Literal-Minded

Linguistic commentary from a guy who takes things too literally

Anaphoric Epithets Gone Wrong

Posted by Neal on August 1, 2005

Last year, voters in Columbus approved a ban on indoor smoking in public places. Today, an article in the Columbus Dispatch talks about the economic effects the ban has had on bars, including the fact that a number of bars are building patios for smokers. For example,

Dillinger’s sometimes hands out fliers at Broad and High streets reminding people [that] the restaurant on the 16th floor of the LeVeque Tower has a patio just for smokers.

When I read this, I had to ask myself, “Exactly why is this Dillinger’s establishment going to so much trouble to advertise some restaurant on the 16th floor of the LeVeque Tower?” After a few seconds, the sheer weight of the pragmatics forced me to conclude that the relationship between Dillinger’s and the 16th floor restaurant was, in fact, the identity relationship. Dillinger’s and the restaurant must be one and the same.

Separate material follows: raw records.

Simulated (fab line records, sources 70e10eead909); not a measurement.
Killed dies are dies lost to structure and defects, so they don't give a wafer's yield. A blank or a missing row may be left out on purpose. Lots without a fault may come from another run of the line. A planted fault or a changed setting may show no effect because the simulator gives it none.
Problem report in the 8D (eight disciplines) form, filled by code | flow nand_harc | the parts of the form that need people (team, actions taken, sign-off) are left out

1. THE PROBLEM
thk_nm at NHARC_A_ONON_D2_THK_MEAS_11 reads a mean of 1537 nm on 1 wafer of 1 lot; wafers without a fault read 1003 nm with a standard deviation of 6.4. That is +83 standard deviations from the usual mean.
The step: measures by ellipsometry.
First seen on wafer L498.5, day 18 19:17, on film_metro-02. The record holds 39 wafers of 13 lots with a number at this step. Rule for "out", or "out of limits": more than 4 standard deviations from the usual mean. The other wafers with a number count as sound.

Yeah, I figured it out, no thanks to the writers and editors of the story. Suppose I said something like this:

I saw Tom, and told him he couldn’t smoke indoors.

The personal pronoun him can refer back to Tom with no problem at all; as syntacticians put it, him is anaphoric. (As opposed to deictic, which is what him would be if it referred to someone other than Tom.) Now suppose I said something like,

I saw Tom, and told the bastard he couldn’t smoke indoors.

Now the bastard is working just like the pronoun him did last time, anaphorically referring to Tom. This kind of usage of a definite description is known as an anaphoric epithet (though I just tend to think of it as “bastard anaphora,” since the bastard is by far the example of choice in syntactic papers, and it fits in so well with donkey anaphora and booger anaphora). [Update: The booger anaphora link is dead. Rosanne of the now-defunct X-Bar blog coined the term to refer to the it in sentences such as He picked his nose and at it.]

But anaphoric epithets and anaphoric pronouns don’t always behave the same way. For example, in the following pair of sentences, he can still refer to Tom, but the bastard can only refer to someone else.

Tom said he was going out for a smoke.
Tom said the bastard was going out for a smoke.

I had a hard time equating Dillinger’s with the 16th floor restaurant for the same reason that Tom can’t be the bastard in that last example sentence: Anaphoric epithets just don’t work that way. I think the writers were looking for a place to squeeze in the identifying information for Dillinger’s for the readers who’d never heard of it, and made a bad choice.

4 Responses to “Anaphoric Epithets Gone Wrong”

  1. Russell said

    I agree – it’s work-outable, but it takes a couple of readings. Bad for a newspaper column.

    Then again, they use this all the time for intersententially to get maximal information load. E.g., “Bistro Jack has recently decided to… . The 16th-floor restaurant was unable to ….”

  2. Neal said

    Yeah, anaphoric epithets do work in examples like yours. Just try it with our canonical ‘the bastard’: ‘Tom has decided to…. The bastard was unable to….’ But they still don’t work in the example I was highlighting.

  3. Julian said

    It would’ve been solved by setting off the “on the 16th…tower” part with commas, or maybe “…,which is on the…tower,”

    And it’s more than a little depressing to see that even a a passing mention of an outside patio to accomodate smokers in a post on another topic is enough to provoke a rant from some pathetic bluenose.–>

  4. All they need to do is change ‘the’ to ‘their’. Perhaps it was simply a typo. Works in BrE, but perhaps Dillinger’s has to be ‘it’ in AmE.